We were not terribly impressed — perhaps because it rained non-stop throughout our visit, and perhaps because a mere six weeks previously I had visited Blaenavon Ironworks in Wales.  (They are huge, and very well preserved — but not charcoal-fired.)  I was not interested in reading about blast furnaces because I have seen one tapped — in Consett in 1965.  And because I taught the workings of the blast furnace over and over again for the sixteen years I worked at Bognor Regis Comprehensive School.  My shoes leaked, my socks got wet, and I couldn’t drag Colin away from reading every single word on every single display board.  God!  I was miserable!

I did take three photos of our visit despite the rain, but somehow they got lost.  I must have deleted them accidentally.



After Connel Bridge we continued south.  We had a brief respite from the traffic along a loop called ‘Old Shore Road’, but after that it was dodge-the-traffic-in-the-rain for at least two miles.  It is a very busy road, and the traffic is so fast!  It was HORRIBLE!



Dunstaffnage  Castle

We bypassed Dunstaffnage Castle on that stretch of road because the lane that leads to it is a dead end.  But it is right on the coast, so we did visit it later on in September.  It was the same wet day we went to the ironworks, but the rain just about held off while we visited the ruins.

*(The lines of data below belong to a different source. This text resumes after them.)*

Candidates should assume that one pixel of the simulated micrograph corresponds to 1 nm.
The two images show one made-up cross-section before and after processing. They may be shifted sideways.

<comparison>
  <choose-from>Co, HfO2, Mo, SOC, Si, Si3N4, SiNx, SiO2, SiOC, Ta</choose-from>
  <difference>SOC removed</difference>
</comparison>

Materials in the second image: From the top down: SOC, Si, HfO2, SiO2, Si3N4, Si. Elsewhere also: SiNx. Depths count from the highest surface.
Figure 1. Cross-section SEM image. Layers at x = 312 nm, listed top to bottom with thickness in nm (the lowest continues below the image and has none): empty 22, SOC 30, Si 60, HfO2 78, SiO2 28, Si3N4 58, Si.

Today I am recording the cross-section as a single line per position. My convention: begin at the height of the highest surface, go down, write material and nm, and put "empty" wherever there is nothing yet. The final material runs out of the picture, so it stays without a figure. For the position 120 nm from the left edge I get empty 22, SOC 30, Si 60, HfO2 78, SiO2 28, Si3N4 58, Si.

Hailed as ‘The Mighty Stronghold of the MacDougalls’, the castle was built in the thirteenth century to guard the seaward approach from the Firth of Lorn to the Pass of Brander.  Other claims to fame are that it was captured by Robert the Bruce in 1309, and that it became the temporary prison of Flora MacDonald in 1746.

Today the castle overlooks a marina full of leisure yachts — such is the changing of times! There is no roof over anything, but some of the walls have stood the test of time.  We found a ‘floating’ fireplace and a skull and crossbones.  I managed to take a few pictures before the rain teemed down again.



We sat in a bus shelter above Dunbeg to eat our apples.  There was no cycle path notice from the main road there leading us into the village, but we learned later that there should have been.  So we carried on down the main road.  Our only saving grace was that from there on there was a pavement all the way to Oban, so we didn’t have to traffic-dodge any more.  We were following our brand-new-very-expensive Ordnance Survey walking map which told us there was a track leading off about a mile down the road which twisted its way across the hills to Ganavan Bay.  But in reality that track did not exist!  Once more the Ordnance Survey had let us down!  We could see the tarmacked cycleway wending its way to Ganavan Bay over there, but between us and that track was a pathless swamp!

It was raining cats and dogs by then, coming down really hard.  So we put into practice Additional Rule no.14, and marched straight down into Oban.  The only photo I took (from under Colin’s umbrella) was of the cemetery we passed — because it was so vast!  On reaching the waterfront at Oban, we marched straight through to the bus station, and thence to our car.  We were wet, cold and miserable, but we had made it!



That ended Walk no.260, we shall pick up Walk no.261 next time in the free car park near Oban bus station.  It was twenty to seven, so the Walk had taken us eight and three-quarter hours.  We had our tea and caramel shortcake, then returned to Barcaldine.

The next day we packed up and returned home to Malvern, taking two days to do so.



Codicil

We both felt we had been ‘cheated’ out of the last part of the Walk into Oban.  We explored the village of Dunbeg by car, and discovered where the cycleway left the village.  There was absolutely no sign on the main road directing us to it, and the Ordnance Survey map shows the beginning of that track ending in a swamp a good half mile from the track leading down to Ganavan Bay.  So when we returned to the area in September we parked once more in Oban and caught the bus to Dunbeg, alighting at the very bus stop where we had sheltered to eat our apples.  It was a glorious sunny day, and we felt much more buoyant than we had on the original Walk.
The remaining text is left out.